Despite having searched for two day in related questions, I have not really found an answer to this Problem yet...
In the following code, I generate n normally distributed random variables, which are then represented in a histogram:
import numpy as np
import matplotlib.pyplot as plt
n = 10000 # number of generated random variables
x = np.random.normal(0,1,n) # generate n random variables
# plot this in a non-normalized histogram:
plt.hist(x, bins='auto', normed=False)
# get the arrays containing the bin counts and the bin edges:
histo, bin_edges = np.histogram(x, bins='auto', normed=False)

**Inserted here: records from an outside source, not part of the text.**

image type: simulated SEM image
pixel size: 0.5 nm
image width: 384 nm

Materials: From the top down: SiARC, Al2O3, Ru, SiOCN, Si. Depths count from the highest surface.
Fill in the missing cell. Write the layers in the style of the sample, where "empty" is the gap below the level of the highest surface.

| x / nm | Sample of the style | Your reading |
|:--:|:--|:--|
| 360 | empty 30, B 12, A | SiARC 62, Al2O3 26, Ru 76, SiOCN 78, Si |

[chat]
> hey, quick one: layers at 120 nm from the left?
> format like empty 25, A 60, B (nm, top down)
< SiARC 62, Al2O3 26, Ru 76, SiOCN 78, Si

number_of_bins = len(bin_edges)-1
After that, a curve fitting function and its parameters are found. It is normally distributed with the parameters a1 and b1, and scaled with scaling_factor to meet the fact that the sample is unnormalized. It indeed fits the histogram quite well:
import scipy as sp
a1, b1 = sp.stats.norm.fit(x)
scaling_factor = n*(x.max()-x.min())/number_of_bins
plt.plot(x_achse,scaling_factor*sp.stats.norm.pdf(x_achse,a1,b1),'b')
Here's the plot of the histogram with the fitting function in red.
After that, I want to test how well this function fits the histogram using the chi-squared test. This test uses the observed values and the expected values in those points. To calculate the expected values, I first calculate the location of the middle of each bin, this information is contained in the array x_middle. I then calculate the value of the fitting function at the middle point of each bin, which gives the expected_value array:
observed_values = histo
bin_width = bin_edges[1] - bin_edges[0]
# array containing the middle point of each bin:
x_middle = np.linspace( bin_edges[0] + 0.5*bin_width,
bin_edges[0] + (0.5 + number_of_bins)*bin_width,
num = number_of_bins)
expected_values = scaling_factor*sp.stats.norm.pdf(x_middle,a1,b1)
Plugging this into the chisquare function of Scipy, I get p-values of approximately e-5 to e-15 order of magnitude, which tells me the fitting function does not describe the histogram:
print(sp.stats.chisquare(observed_values,expected_values,ddof=2))
But this is not true, the function fits the histogram very well!
Does anybody know where I made a mistake?
Thanks a lot!! Charles
p.s.: I set the number of delta degrees of freedom to 2, because the 2 parameters a1 and b1 are estimated from the sample. I tried using other ddof, but the results were still as poor!